Here is Anne Thompson's report on NBC Nightly News on Nov. 18.

Norman Wirzba's book "Food & Faith: A Theology of Eating" (2011; Cambridge University Press, New York), is filled with ideas and quotes that I would love to send members of Congress, especially as we approach our national religious holiday of Thanksgiving. In chapter six , titled "Saying Grace," Wirzba writes of God's intention that food delight us and that to offer thanks "defines people as creatures who not only ingest and digest their food but relish it as a medium of life and love."

Wirzba then goes on to promote a culture of slow food and to excoriate the "fast food" way of life promoted in the media and supported by government structures.

He quotes Eric Schlosser ("Fast Food nation; 2001): "Fast food does not facilitate or encourage contemplation, nor does it promote an affectionate regard for what is eaten. Fast food is an industrial product in which ingredients are chosen because they can be efficiently and profitably grown, readily manipulated and recombined, easily transported and stored, and then mindlessly prepared. It is food that has been cheapened and made as uniform and ubiquitous as possible. In it there is little respect for eaters, food providers, cooks, or the animals and plants eaten."

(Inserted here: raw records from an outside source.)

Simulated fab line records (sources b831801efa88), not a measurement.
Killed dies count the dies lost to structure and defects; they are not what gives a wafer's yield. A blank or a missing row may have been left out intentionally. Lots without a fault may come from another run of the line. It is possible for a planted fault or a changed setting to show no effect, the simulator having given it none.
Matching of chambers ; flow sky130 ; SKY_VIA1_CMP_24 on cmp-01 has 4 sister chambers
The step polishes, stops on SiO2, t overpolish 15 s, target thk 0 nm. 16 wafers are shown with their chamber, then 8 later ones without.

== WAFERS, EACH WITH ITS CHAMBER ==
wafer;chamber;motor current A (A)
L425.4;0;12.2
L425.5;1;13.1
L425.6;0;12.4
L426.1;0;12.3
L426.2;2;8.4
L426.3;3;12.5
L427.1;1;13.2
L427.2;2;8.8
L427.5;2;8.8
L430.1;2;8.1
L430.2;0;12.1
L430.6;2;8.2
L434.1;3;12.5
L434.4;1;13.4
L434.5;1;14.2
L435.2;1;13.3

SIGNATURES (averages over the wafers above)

Then Friday, on the way home from seeing "Twilight" and "Happy Feet 2," I was listening to a commentary on NPR's "All Things Considered" about a new hybrid apple, the "Sweet Tango." To grow this new apple, farmers must apply for a license from a consortium (if they don't like you they will deny your application) and then only sell back to the consortium.

The patenting of life continues, as does the commoditization of food and the objectification of those persons who consume it.
Pizza can taste very good, but not even the U.S. Congress can redefine it as a vegetable.

Yet as Wirzba says on page 5: "The way we think about food depends on how we name and narrate the world in which we eat."